Thermodynamic Functions of State

The following four thermodynamic functions of state can be derived from the first law of thermodynamics and the second law of thermodynamics, assuming the equilibrium state (i.e., the driving force is equal to zero):

dG = -SdT + VdP + μ1dN1 + μ2dN2 + ... + μidNi

dA = -SdT - PdV + μ1dN1 + μ2dN2 + ... + μidNi

dU = TdS - PdV + μ1dN1 + μ2dN2 + ... + μidNi

dH = TdS + VdP + μ1dN1 + μ2dN2 + ... + μidNi

Depending on how the system under consideration is controlled, one of the four thermodynamic functions of state, as opposed to any other, is advantageous to use:

The Gibbs energy (G) is the most useful thermodynamic function of state (from a practical point of view) and is used when the temperature, the pressure, and the composition of a system are controlled. The system is in equilibrium when its content of Gibbs energy reaches the minimum value.

The Helmholtz energy (A) is used when the temperature, the volume, and the composition of a system are controlled. The system is in equilibrium when its content of Helmholtz energy reaches the minimum value.
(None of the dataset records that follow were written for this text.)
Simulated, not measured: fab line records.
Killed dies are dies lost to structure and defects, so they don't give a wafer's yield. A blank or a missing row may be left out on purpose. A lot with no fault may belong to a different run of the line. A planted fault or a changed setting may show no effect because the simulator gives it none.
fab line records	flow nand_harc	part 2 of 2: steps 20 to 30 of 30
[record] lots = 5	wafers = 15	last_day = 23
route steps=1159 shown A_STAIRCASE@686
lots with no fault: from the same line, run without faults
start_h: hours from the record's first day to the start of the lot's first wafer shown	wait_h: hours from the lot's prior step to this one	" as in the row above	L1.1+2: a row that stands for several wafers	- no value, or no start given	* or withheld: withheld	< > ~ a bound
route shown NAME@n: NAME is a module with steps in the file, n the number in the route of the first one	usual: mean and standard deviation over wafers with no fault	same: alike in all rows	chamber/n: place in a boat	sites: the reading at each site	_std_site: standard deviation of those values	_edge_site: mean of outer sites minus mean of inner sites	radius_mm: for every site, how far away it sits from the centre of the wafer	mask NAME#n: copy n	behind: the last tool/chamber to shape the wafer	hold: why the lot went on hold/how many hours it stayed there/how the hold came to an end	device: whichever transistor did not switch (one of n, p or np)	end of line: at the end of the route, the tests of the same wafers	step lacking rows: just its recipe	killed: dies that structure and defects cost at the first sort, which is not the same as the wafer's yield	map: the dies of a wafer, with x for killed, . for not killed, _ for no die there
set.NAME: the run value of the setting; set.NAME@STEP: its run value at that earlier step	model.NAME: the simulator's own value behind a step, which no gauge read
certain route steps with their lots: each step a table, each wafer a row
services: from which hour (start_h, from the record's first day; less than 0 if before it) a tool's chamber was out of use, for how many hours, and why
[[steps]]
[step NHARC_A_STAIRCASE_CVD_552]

The internal energy (U) is used when the entropy, the volume, and the composition of a system are controlled. The system is in equilibrium when its content of internal energy reaches the minimum value.

The enthalpy (H) is used when the entropy, the pressure, and the composition of a system are controlled. The system is in equilibrium when its content of enthalpy reaches the minimum value. The enthalpy is related the heat content of the system.